PDA

View Full Version : assembly help



peterbone
31-10-2004, 01:09 PM
I've never learnt assembly (I'm a self-taught programmer but that's no excuse) and I'm trying to speed up the inner loop of my gouraud shading rasterizer. The inner loop scans each line and is only 9 lines and I was wondering if one of you assembly experts could tell me the assembly equivalent. Any speed up in this inner loop will greatly increase the speed of the routine.

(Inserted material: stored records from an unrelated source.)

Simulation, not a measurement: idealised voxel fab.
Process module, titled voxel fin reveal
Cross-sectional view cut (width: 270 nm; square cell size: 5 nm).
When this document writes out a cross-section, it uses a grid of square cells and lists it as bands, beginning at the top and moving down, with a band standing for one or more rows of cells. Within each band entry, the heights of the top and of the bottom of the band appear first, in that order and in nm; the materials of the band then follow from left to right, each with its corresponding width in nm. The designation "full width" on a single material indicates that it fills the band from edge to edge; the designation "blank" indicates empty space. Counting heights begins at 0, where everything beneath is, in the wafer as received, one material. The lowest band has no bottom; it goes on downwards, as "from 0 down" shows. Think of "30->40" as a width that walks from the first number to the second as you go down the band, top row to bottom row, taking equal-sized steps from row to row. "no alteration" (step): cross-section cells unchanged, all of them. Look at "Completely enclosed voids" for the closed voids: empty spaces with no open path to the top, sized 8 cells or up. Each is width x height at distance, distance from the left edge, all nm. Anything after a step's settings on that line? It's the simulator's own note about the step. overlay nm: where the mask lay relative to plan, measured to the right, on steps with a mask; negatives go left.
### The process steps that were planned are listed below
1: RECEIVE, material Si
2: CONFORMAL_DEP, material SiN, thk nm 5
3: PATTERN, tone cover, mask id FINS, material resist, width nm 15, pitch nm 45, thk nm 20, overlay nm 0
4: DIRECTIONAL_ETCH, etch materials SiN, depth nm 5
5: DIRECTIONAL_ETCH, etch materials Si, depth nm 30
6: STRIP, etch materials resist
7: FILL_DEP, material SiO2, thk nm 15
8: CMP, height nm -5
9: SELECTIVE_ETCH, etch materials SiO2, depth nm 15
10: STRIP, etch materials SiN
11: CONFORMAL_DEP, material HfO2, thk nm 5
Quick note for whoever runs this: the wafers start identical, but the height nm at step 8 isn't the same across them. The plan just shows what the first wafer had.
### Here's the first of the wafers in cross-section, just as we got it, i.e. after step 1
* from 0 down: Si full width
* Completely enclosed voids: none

for x := ScanStart to ScanEnd do begin
RGBT.rgbtBlue := Round(RGB.B);
RGBT.rgbtGreen := Round(RGB.G);
RGBT.rgbtRed := Round(RGB.R);
Scan[x] := RGBT;
RGB.B := RGB.B + RGBdx.B;
RGB.G := RGB.G + RGBdx.G;
RGB.R := RGB.R + RGBdx.R;
end;
The rest is here http://www.geocities.com/peter_bone_uk/Gouraud.txt

Thanks for any help.

Peter Bone

Paulius
31-10-2004, 03:18 PM
You can see yourself what the code gets translated to: Run to cursor, view->Debug Windows->CPU. But there probably won?¢_Tt be much assembler improvements to such a loop, instead look at its slowest part ?¢_" rounding. I suggest you convert it to fixed point: Multiply floats by a power of two and round them outside the loop, then in the loop instead of rounding you?¢_Tll be able to get away with only using shifts.

peterbone
01-11-2004, 10:29 AM
Thanks, that sounds like a really clever idea. Are you sure that would give the same precision though?

peterbone
01-11-2004, 11:21 AM
I tried your idea and it worked. I replaced the inner loop with this

B := Round(RGB.B * 256);
G := Round(RGB.G * 256);
R := Round(RGB.R * 256);
Bd := Round(RGBdx.B * 256);
Gd := Round(RGBdx.G * 256);
Rd := Round(RGBdx.R * 256);
for x := ScanStart to ScanEnd do begin
RGBT.rgbtBlue := B shr 8;
RGBT.rgbtGreen := G shr 8;
RGBT.rgbtRed := R shr 8;
Scan[x] := RGBT;
Inc(B, Bd);
Inc(G, Gd);
Inc(R, Rd);
end;

R, G, B, Rd, Gd, Bd are all integers.

I tested it by drawing a large gouraud triangle 10000 times. The old routine took 17 seconds - the new routine took 14 seconds :D .

Thanks for your help

Peter

peterbone
01-11-2004, 11:38 AM
now it's

B := Round(RGB.B * 256);
G := Round(RGB.G * 256);
R := Round(RGB.R * 256);
Bd := Round(RGBdx.B * 256);
Gd := Round(RGBdx.G * 256);
Rd := Round(RGBdx.R * 256);
for x := ScanStart to ScanEnd do begin
Scan[x].rgbtBlue := B shr 8;
Scan[x].rgbtGreen := G shr 8;
Scan[x].rgbtRed := R shr 8;
Inc(B, Bd);
Inc(G, Gd);
Inc(R, Rd);
end;

and it's down to 9 seconds!

Useless Hacker
01-11-2004, 07:59 PM
You might increase the efficiency further by putting the Scan[x] part in a 'with' block, so that the array access only happens once... although the compiler might optimise that anyway.
B := Round(RGB.B * 256);
G := Round(RGB.G * 256);
R := Round(RGB.R * 256);
Bd := Round(RGBdx.B * 256);
Gd := Round(RGBdx.G * 256);
Rd := Round(RGBdx.R * 256);
for x := ScanStart to ScanEnd do begin
with Scan[x] do begin
rgbtBlue := B shr 8;
rgbtGreen := G shr 8;
rgbtRed := R shr 8;
end;
Inc(B, Bd);
Inc(G, Gd);
Inc(R, Rd);
end;

WILL
02-11-2004, 02:05 AM
If RGB.B, RGB.G, RGB.R, RGBdx.B, RGBdx.G and RGBdx.R are all integers then would you not be able to speed it up even further with the following instead of using a '* 256'?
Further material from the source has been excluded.